GetPlussedString Single Call

In total, our application created 113 string instances and barely used any memory.

Running this in the loop gives the following result:

GetPlussedString Multiple Calls

Important to note is the fact that we still have 113 string instances. This is because .NET used String Interning on my string and simply returns a reference to that instance over and over.

Variable concatenation.

Another frequently used way of concatenating strings is by appending a variable with the += operator for each line.

[csharp]
public string GetPlussedVarString()
{
string myString = "SELECT column1,";
myString += " column2,";
myString += " column3,";
myString += " column4,";
myString += " column5,";
myString += " column6,";
myString += " FROM table1 t1";
myString += " JOIN table2 t2";
myString += " ON t1.column1 = t2.column1";
return myString;
}
[/csharp]

Things become messy here, take a look at the generated IL for this code:

[code]
.method public hidebysig instance string GetPlussedVarString() cil managed
{
.maxstack 2
.locals init (
[0] string myString)
L_0000: ldstr "SELECT column1,"
L_0005: stloc.0
L_0006: ldloc.0
L_0007: ldstr " column2,"
L_000c: call string [mscorlib]System.String::Concat(string, string)
L_0011: stloc.0
L_0012: ldloc.0
L_0013: ldstr " column3,"
L_0018: call string [mscorlib]System.String::Concat(string, string)
L_001d: stloc.0
L_001e: ldloc.0
L_001f: ldstr " column4,"
L_0024: call string [mscorlib]System.String::Concat(string, string)
L_0029: stloc.0
L_002a: ldloc.0
L_002b: ldstr " column5,"
L_0030: call string [mscorlib]System.String::Concat(string, string)
L_0035: stloc.0
L_0036: ldloc.0
L_0037: ldstr " column6,"
L_003c: call string [mscorlib]System.String::Concat(string, string)
L_0041: stloc.0
L_0042: ldloc.0
L_0043: ldstr " FROM table1 t1"
L_0048: call string [mscorlib]System.String::Concat(string, string)
L_004d: stloc.0
L_004e: ldloc.0
L_004f: ldstr " JOIN table2 t2"
L_0054: call string [mscorlib]System.String::Concat(string, string)
L_0059: stloc.0
L_005a: ldloc.0
L_005b: ldstr " ON t1.column1 = t2.column1"
L_0060: call string [mscorlib]System.String::Concat(string, string)
L_0065: stloc.0
L_0066: ldloc.0
L_0067: ret
}
[/code]

Every += operation translates into a call to String.Concat() creating a new temporary string.
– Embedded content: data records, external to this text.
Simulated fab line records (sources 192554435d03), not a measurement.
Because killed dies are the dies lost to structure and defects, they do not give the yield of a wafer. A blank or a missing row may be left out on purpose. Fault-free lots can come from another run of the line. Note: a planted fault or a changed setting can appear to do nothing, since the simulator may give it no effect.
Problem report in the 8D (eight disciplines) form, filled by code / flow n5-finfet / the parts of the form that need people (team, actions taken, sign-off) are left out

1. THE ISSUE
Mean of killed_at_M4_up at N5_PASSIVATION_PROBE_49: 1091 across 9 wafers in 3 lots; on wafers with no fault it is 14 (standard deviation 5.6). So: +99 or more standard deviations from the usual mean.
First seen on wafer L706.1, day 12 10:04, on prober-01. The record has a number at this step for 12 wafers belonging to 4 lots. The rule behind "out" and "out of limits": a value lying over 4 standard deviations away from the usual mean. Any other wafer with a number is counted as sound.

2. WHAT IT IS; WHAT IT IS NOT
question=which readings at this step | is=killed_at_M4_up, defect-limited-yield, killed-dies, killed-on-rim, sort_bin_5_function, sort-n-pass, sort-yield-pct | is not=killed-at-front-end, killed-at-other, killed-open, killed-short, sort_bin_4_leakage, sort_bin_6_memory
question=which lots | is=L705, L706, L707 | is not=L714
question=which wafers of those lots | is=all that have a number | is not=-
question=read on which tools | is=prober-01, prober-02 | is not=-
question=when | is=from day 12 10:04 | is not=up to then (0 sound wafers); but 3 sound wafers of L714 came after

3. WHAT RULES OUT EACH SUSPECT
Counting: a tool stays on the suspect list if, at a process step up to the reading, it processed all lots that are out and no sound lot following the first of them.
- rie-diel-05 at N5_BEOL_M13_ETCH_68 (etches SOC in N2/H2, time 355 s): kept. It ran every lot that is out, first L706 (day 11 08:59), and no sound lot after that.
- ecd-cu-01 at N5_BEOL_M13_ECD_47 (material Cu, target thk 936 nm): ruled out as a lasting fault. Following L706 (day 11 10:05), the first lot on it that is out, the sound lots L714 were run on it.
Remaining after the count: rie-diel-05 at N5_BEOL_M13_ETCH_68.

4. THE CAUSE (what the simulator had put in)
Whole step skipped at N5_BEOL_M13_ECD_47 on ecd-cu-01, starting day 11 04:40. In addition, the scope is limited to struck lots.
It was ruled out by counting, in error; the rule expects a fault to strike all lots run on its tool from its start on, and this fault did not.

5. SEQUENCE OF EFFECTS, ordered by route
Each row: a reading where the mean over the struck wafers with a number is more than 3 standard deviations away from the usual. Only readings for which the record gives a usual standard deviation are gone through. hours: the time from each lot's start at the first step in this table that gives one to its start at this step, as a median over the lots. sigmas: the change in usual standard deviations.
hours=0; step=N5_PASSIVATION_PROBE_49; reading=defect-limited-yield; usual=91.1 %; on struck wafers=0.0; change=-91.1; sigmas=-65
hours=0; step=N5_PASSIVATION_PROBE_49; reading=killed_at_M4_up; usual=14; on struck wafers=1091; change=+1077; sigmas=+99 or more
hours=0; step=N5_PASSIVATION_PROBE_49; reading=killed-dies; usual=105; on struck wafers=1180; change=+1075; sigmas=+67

Looking at the profiler we end up with 129 string instances, which is 16 more than the our comparison base. These strings can be split up into 8 coming from the 8 calls to String.Concat and from having 8 more strings declared in code.

GetPlussedVarString Single Call

Calling this 50 times quickly shows the downside of this method. We end up with 408 additional string instances, 400 coming from 50*8 calls to String.Concat and our original 8 extra strings, which got Interned by the way.

GetPlussedVarString Multiple Calls

Note the explosion in memory size used for this simple example, 73kB vs 16kB.

I strongly discourage the use of the += operator for string concatenation in these scenarios.

String.Concat(array) concatenation.

A less used way of concatenating strings is by using one of the String.Concat overloads which accept a string array.

[csharp]
public string GetConcatedString()
{
string[] pieces = new string[] {
"SELECT column1,",
" column2,",
" column3,",
" column4,",
" column5,",
" column6,",
" FROM table1 t1",
" JOIN table2 t2",
" ON t1.column1 = t2.column1"
};
return String.Concat(pieces);
}
[/csharp]

This is a more efficient variation of String.Concat by using it explicitly with a string array, as can be seen in the following IL:

[code]
.method public hidebysig instance string GetConcatedString() cil managed
{
.maxstack 3
.locals init (
[0] string[] pieces,
[1] string[] CS$0$0000)
L_0000: ldc.i4.s 9
L_0002: newarr string
L_0007: stloc.1
L_0008: ldloc.1
L_0009: ldc.i4.0
L_000a: ldstr "SELECT column1,"
L_000f: stelem.ref
L_0010: ldloc.1
L_0011: ldc.i4.1
L_0012: ldstr " column2,"
L_0017: stelem.ref
L_0018: ldloc.1
L_0019: ldc.i4.2
L_001a: ldstr " column3,"
L_001f: stelem.ref
L_0020: ldloc.1
L_0021: ldc.i4.3
L_0022: ldstr " column4,"
L_0027: stelem.ref
L_0028: ldloc.1
L_0029: ldc.i4.4
L_002a: ldstr " column5,"
L_002f: stelem.ref
L_0030: ldloc.1
L_0031: ldc.i4.5
L_0032: ldstr " column6,"
L_0037: stelem.ref
L_0038: ldloc.1
L_0039: ldc.i4.6
L_003a: ldstr " FROM table1 t1"
L_003f: stelem.ref
L_0040: ldloc.1
L_0041: ldc.i4.7
L_0042: ldstr " JOIN table2 t2"
L_0047: stelem.ref
L_0048: ldloc.1
L_0049: ldc.i4.8
L_004a: ldstr " ON t1.column1 = t2.column1"
L_004f: stelem.ref
L_0050: ldloc.1
L_0051: stloc.0
L_0052: ldloc.0
L_0053: call string [mscorlib]System.String::Concat(string[])
L_0058: ret
}
[/code]

This method uses 9 more string instances than our base, which is already better than using += resulting in 16.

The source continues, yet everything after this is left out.